Furthermore, President Mbeki noted that "Although our production of oil and energy is still small, it is encouraging to see that we are producing a range of high quality products that are also environmentally friendly and conform to the demanding standards of the international markets."
FOREIGN ECONOMIC RELATIONS
Presidential Binational Commission held in Algiers
President Thabo Mbeki lead a South African delegation to the 3rd session of the South Africa - Algeria Binational Commission (BNC), in Algiers, Algeria on October 22. Speaking to journalists in Pretoria, foreign affairs deputy minister Aziz Pahad said this was one of only two Presidential Binational Commissions South Africa had entered into. He said it attested to the excellent bilateral relations existing between the two countries. "This relationship has its roots in a common world view, informed by shared values and a commitment to the development of the African continent," he said. A raft of international agreements already exists between South Africa and Algeria, establishing a solid legal framework for the two countries interaction.

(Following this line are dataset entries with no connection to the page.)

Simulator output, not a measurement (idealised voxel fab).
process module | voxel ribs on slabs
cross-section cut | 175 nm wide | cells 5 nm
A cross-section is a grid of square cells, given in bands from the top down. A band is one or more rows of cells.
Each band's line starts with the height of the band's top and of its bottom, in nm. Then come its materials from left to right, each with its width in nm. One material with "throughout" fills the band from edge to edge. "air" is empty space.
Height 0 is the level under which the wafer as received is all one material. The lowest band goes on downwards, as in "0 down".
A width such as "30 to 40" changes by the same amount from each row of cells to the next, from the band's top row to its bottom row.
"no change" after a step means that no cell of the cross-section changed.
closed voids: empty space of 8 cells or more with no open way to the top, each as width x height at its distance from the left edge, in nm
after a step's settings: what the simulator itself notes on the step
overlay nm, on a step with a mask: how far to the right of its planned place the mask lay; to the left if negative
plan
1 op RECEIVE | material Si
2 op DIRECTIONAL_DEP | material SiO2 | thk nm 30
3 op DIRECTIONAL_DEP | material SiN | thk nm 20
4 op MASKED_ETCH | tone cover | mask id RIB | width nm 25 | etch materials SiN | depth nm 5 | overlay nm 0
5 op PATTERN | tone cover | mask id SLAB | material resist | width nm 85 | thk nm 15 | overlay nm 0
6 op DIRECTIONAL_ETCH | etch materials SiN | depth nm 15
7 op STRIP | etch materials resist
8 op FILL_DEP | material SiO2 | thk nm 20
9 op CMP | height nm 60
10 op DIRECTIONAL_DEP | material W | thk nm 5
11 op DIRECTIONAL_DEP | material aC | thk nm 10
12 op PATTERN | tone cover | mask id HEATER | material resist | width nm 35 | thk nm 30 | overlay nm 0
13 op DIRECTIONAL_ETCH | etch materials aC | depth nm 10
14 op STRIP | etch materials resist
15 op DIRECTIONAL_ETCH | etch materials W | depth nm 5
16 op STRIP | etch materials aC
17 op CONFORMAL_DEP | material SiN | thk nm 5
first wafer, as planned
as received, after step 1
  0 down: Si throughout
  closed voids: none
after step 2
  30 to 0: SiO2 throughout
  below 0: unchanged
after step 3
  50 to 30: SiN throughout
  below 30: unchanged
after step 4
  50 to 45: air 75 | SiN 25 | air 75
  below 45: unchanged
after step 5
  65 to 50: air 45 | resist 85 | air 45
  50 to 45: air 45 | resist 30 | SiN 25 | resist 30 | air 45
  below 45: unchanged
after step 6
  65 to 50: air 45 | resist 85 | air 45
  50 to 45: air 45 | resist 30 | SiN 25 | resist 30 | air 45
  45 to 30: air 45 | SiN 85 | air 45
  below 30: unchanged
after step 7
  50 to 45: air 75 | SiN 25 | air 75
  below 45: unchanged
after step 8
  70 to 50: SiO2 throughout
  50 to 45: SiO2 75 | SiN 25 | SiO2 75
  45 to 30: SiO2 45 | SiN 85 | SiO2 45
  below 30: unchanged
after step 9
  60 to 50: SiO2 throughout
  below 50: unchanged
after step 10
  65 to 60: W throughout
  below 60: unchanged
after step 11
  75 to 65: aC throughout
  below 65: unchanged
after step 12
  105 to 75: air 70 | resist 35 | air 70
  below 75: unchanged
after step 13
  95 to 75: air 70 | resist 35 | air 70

Mr Pahad said since the inception of the BNC in 2000, the relationship between the two countries grew exponentially. Algeria is now South Africa's second largest export market in North Africa. He said significant potential for engagement existed in areas such as energy and mining, infrastructure development, water treatment and management, information technology and communications. Algeria has historically played a strong leadership role in international organisations, within the Organization of African Union (OAU) and international organisations such as the United Nations, the Non-Aligned Movement as well as the G-77. As a founding member of the New Partnership for Africa's Development (Nepad), Algeria continues to give active support to the continent's economic recovery plan.
MINERALS & METALS
Kumba boosts profits
Kumba Resources reported a 74% increase year on year in operating profit for the three months to the end of September, October 28. September quarter sales climbed to R1.2bn from R783m in the same quarter last year. Iron ore, Kumba's biggest and most profitable division, raised its contribution to total earnings in the period from R191m to R299m. Production was little changed, with iron ore output of 6,98-million tons compared with 6.97m in the same quarter last year. "Net operating profit (from iron ore) rose by 56%, reflecting the higher export volumes and weaker exchange rates which were partially offset by lower iron ore prices and higher dollar denominated distribution costs," said the company.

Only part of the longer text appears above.